Data. We used the Microsoft Kinect sensor, which outputs an RGB image together with aligned depths at each pixel at a frame rate of 30Hz. It produces a 640x480 depth image with a range of 1.2m to 3.5m. The sensor is small enough for it to be mounted on inexpensive mobile ground robots.

We considered five different environments: office, kitchen, bedroom, bathroom, and living room. Three to four common activities were identified for each location, giving a total of twelve unique activities (see Table I). Data was collected from four different people: two males and two females. None of the subjects were otherwise associated with this project (and hence were not knowledgeable of our models and algorithm). We collected about 45 seconds of data for each activity from each person. The data was collected in different parts of regular household with no occlusion of arms and body from the view of sensor. When collecting, the subjects were given basic instructions on how to carry out the activity, such as “stand here and chop this onion,” but were not given any instructions on how the algorithm would interpret their movements. (See Figure 3.)

Our goal is to perform human activity detection, i.e., our algorithm must be able to distinguish the desired activities from other random activities that people perform. To that end, we collected random activities by asking the subject to act in a manner unlike any of the previously performed activities. The random activity contains sequence of random movements ranging from a person standing still to a person walking around and stretching his or her body. Note that random data was only used for testing.

For testing, we experimented with two settings. In the “new person” setting, we employed leave-one-out cross-validation to test each person’s data; i.e. the model was trained on three of the four people from whom data was collected, and tested on the fourth. In the other “have seen” setting of the experiment, the model was given data about the person carrying out the same activity. To achieve this setting, we halved the testing subject’s data and included one half in the training data set. So, even though the model had seen the person do the activity at least once, they had not seen the testing data itself.

Finally, to train the model on both left-handed and right-handed people without needing to film them all, we simply mirrored the training data across the virtual plane down the middle of the screen. We have made the data available at: http://pr.cs.cornell.edu/humanactivities/

Models. We compared two-layered MEMM against two models, naive classifier based on SVM and one-level MEMM. Both models were trained on full set of features we have described earlier.

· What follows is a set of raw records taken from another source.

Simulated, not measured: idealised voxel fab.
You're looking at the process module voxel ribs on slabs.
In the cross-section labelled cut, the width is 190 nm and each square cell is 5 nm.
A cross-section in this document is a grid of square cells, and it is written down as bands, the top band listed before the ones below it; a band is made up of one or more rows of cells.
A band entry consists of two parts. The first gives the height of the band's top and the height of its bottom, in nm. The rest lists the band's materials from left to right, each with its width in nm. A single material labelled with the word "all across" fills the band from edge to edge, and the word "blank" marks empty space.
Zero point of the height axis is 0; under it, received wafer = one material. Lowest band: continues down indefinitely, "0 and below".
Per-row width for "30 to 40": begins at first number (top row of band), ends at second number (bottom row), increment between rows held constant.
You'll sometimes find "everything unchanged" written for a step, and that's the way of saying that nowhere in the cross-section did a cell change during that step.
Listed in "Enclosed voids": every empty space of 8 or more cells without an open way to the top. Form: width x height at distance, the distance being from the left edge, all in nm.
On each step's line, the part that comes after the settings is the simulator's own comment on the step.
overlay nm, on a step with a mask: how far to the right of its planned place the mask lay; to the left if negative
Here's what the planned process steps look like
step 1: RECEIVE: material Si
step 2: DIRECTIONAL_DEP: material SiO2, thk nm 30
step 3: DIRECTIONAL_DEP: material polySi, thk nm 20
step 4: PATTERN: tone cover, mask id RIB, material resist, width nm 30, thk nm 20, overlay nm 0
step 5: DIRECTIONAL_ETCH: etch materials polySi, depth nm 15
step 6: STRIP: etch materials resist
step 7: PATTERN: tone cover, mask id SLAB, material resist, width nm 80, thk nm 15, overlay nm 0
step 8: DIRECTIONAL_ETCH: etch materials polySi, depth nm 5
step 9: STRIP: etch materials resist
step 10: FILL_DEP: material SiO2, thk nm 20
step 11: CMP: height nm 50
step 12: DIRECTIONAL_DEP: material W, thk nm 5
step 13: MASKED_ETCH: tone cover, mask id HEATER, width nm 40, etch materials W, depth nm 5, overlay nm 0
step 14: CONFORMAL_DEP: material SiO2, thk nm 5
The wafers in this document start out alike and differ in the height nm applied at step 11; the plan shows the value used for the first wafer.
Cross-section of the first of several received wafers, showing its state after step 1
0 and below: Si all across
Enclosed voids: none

  • Baseline: Naive Classifier.

    As the baseline model, we used a multi-class support vector machine (SVM) as a way to map features to corresponding activities. Here SVM is used to map the features to the high-level activities directly.

  • One-level MEMM. This is a one-level MEMM model which builds upon the naive classifier.

    is computed by fitting a sigmoid function to the output of the SVM. Transition probabilities between activities,

    , use the same table we have built for full model, which in that model is called . Using and , we compute the probability that the person is engaged in activity at time .

  • Hierarchical MEMM. We ran our full model with a few different sets of input features in order to show how much improvement our selection of features brings compared to the set of features that solely relies on images. We tried using “simple HOG” features (using a person’s full bounding box) with just RGB image data, “simple HOG” features with both RGB and depth data, and skeletal features with the “skeletal HOG” features for both RGB and depth data.

(a) bathroom
(b) bedroom
(c) kitchen
(d) living room
(e) office
(f) overall
Fig. 4:

Leave-one-out cross-validation confusion matrix for each location with the full model in the “new person” setting, using skeletal features and skeletal HOG features. The

neutral activity denotes that the algorithm estimates that the person is either not doing anything or that the person is engaged in some other activity that we have not defined. The last matrix (bottom-right) shows the results aggregated over all the locations.
(a) bathroom
(b) bedroom
(c) kitchen
(d) living room
(e) office
(f) overall
Fig. 5: Same format as Figure 4 except it is in the “have seen” setting.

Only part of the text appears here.